Kendall correlation between $X$ and $X^2$ Let $X \sim N(0, 1)$. Can you confirm that the Kendall's correlation coefficient between $X$ and $X^2$ is equal to $0$. The way I interpret this, is that Kendall's tau only measures monotonic dependence.

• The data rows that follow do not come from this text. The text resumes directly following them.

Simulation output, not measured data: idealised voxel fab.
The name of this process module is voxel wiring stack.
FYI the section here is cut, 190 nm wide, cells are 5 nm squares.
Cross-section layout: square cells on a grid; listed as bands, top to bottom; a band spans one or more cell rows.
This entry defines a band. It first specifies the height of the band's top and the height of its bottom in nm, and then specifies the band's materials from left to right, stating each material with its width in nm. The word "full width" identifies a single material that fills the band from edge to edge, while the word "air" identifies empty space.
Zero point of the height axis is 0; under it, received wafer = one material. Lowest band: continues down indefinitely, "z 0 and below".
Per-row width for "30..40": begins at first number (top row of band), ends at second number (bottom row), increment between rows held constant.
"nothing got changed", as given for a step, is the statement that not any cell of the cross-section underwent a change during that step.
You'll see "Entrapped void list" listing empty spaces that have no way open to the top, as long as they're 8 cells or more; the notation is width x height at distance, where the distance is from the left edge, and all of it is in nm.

 A: The population version of Kendall's $\tau$ (probability of concordance minus the probability of discordance) between $Z_1$ and $Z_2$ is given by
\begin{align*}
\tau(Z_1,Z_2) &= P\left[ (Z_1 - Z_1^*) (Z_2 - Z_2^*) > 0 \right] - P\left[ (Z_1 - Z_1^*) (Z_2 - Z_2^*) < 0 \right]\\
&= 2\ P\left[ (Z_1 - Z_1^*) (Z_2 - Z_2^*) > 0 \right] - 1
\end{align*}
where $(Z_1,Z_2)$ and $(Z_1^*,Z_2^*)$ are iid distributed.
Now remark that $x < y$ and $x^2 < y^2$ if and only if $|x| < y$, which you can see by noting that
$$
x^2 < y^2\ \Leftrightarrow\ |x| < |y|,
$$
and evaluating the three possibilities
\begin{align*}
x < y < 0 &: \quad x^2 \not< y^2 \quad \text{and} \quad |x| \not< y\\
x < 0 < y &: \quad x^2 < y^2 \ \Leftrightarrow \ |x| < y\\
0 < x < y &: \quad x^2 < y^2 \quad \text{and} \quad |x| < y.\\
\end{align*}
We're all set to prove the result. Letting $Y \sim N(0,1)$ be an independent copy of $X$, we get
\begin{align*}
P\left[ (X - Y) (X^2 - Y^2) > 0 \right] &= P\left[ X > Y \quad \text{and} \quad X^2 > Y^2 \right] + P\left[ X < Y \quad \text{and} \quad X^2 < Y^2 \right]\\
&= P\left[\ |Y| < X \right] + P\left[\ |X| < Y \right]\\
&= 2\ P\left[\ |X| < Y \right].
\end{align*}
That you can compute in many ways, (here I skip some obvious steps)
\begin{align*}
P\left[\ |X| < Y \right] &= (.5)\ P\left[\ |X| < Y\ |\ Y > 0 \right]\\
&= (.5)\ P\left[\ X < Y\ |\ Y > 0, X>0 \right]\\
&= (.5)(.5) = .25\\
\end{align*}
You therefore get $\tau(X,X^2) = 2*2*(.25) - 1 = 0$. We never use the normality assumption... Only that the distribution is symmetric about 0.